When Friends of the Parks revived an idea for expanding Chicago’s string of lakefront parks further north, they thought they had a way around the objections — enlist residents to design their own vision of beaches, an extension of the bike path and off-shore islands.
But it’s turning out to be not so easy. Residents living in high rises abutting the shoreline north of Hollywood Avenue are putting up a fight.
“I bought my property simply because of the location it was in,” said Philip Bernstein, 60, who owns a two-bedroom unit in East Point Condominium. “I’m worried that any development on the lake side of my building would have a negative impact on my property values.”
Extending Lincoln Park north of Hollywood, close to where it now ends, is not a new idea.
About three dozen mid-rise to high-rise condominium buildings lining Sheridan Road end at the shore, and past proposals, including a shoreline-protection study in 1987, have called for expanding the shore east of these private properties.
Six years ago, Mayor Richard Daley called for lakefront parks to be stretched north. The Graham Foundation for Advanced Studies in the Fine Arts sponsored a design competition two years later that elicited ideas for a new North Side lakefront.
None of the proposals materialized. Activists further north in the Rogers Park neighborhood opposed efforts expanding the shore. They fought attempts to build marinas and helped pass an advisory referendum opposing an extension of Lake Shore Drive.
But with the centennial anniversary of Daniel Burnham’s 1909 plan approaching, Friends of the Parks last year set out to revisit ways to complete public access to the city’s lake front.
Four of the city’s 30 miles of shoreline remain in private hands despite Burnham’s vision of a public lakeshore stretching from Indiana to Winnetka.
The park advocacy group soon found that the idea remains a hard sell.
The group’s proposal last spring to create an archipelago of islands along the South Shore from 71st to 75th streets and extend the bike path south met with opposition from property owners near the lake. Last month, the residents successfully passed a non-binding referendum against the plan.
In the fall, Friends of the Parks began meeting with residents of the Edgewater neighborhood.
People living west of Sheridan Road seemed enthusiastic about greater access to the lake. The president of an association representing 33 buildings along Sheridan supported the idea of offshore islands.
Workshops organized with residents and pro-bono architects came up with five designs of how Lincoln Park could be extended north. Some drawings proposed a modest expansion of the existing shoreline to create parks and stretch the bike path to Berger Park, just south of Devon Avenue. Others proposed an offshore island connected by bridge to an expanded Berger Park, beefed up with new beaches and parks.
Realtor Paul Boyd, a Friends of the Parks’ board member who spearheaded efforts two decades ago to extend the lakefront parks, said condos along Sheridan north of Hollywood averaged $197,226 last year. But just south where earlier expansions of the shoreline created parkland and a public lakeshore, prices averaged $230,844.
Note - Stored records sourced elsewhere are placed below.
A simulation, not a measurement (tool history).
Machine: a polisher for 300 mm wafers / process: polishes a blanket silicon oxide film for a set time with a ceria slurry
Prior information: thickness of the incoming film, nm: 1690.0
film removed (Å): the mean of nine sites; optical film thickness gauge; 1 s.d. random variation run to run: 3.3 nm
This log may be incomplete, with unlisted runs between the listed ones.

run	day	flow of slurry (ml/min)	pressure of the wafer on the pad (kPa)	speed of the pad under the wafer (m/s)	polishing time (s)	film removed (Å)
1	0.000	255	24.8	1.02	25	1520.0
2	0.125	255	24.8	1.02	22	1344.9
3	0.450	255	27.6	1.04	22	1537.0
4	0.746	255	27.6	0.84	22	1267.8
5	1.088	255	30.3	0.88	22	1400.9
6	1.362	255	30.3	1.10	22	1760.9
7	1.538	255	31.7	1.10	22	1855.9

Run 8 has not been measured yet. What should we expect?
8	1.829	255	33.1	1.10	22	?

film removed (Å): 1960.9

“When you have parks near your property, the value grows,” Boyd said, adding that buyers prefer views of the lake, contrasted by parks and beaches.
Friends of the Parks officials said they don’t know how much the Edgewater proposals would cost. They are hoping residents will first agree on one of the designs by June.
But several residents living in high rises next to the lake say they were not consulted. They say they were not aware that Friends of the Parks was developing ideas for a park extension until it was too late.
They worry about privacy and security concerns should public parks be built behind their buildings. They fear clogged traffic on Sheridan Road will become even worse. But most of all, they’re frustrated that the issue just won’t go away.
“It’s noisy enough with Sheridan Road,” said Susan Shaffer, 52, whose one-bedroom condo in the Malibu faces the lake. “It would get even noisier if Lake Shore Drive is extended.”
Although none of the Friends of the Parks proposals show a northward extension of Lake Shore Drive, past efforts have included plans for the highway. City officials said they have no existing plans for a lake-front extension, but it’s an idea worth exploring.
Pete Scales, spokesman for the Department of Planning, said the Friends of the Parks study is a way to gauge public opinion. In the meantime, Friends of the Parks officials are starting efforts to engage more resistant residents in Rogers Park. They foresee a citywide referendum at some point.
“It’s important that this generation consider what previous generations have gifted us: a lake front that belongs to everyone,” Friends of the Parks President Erma Tranter said.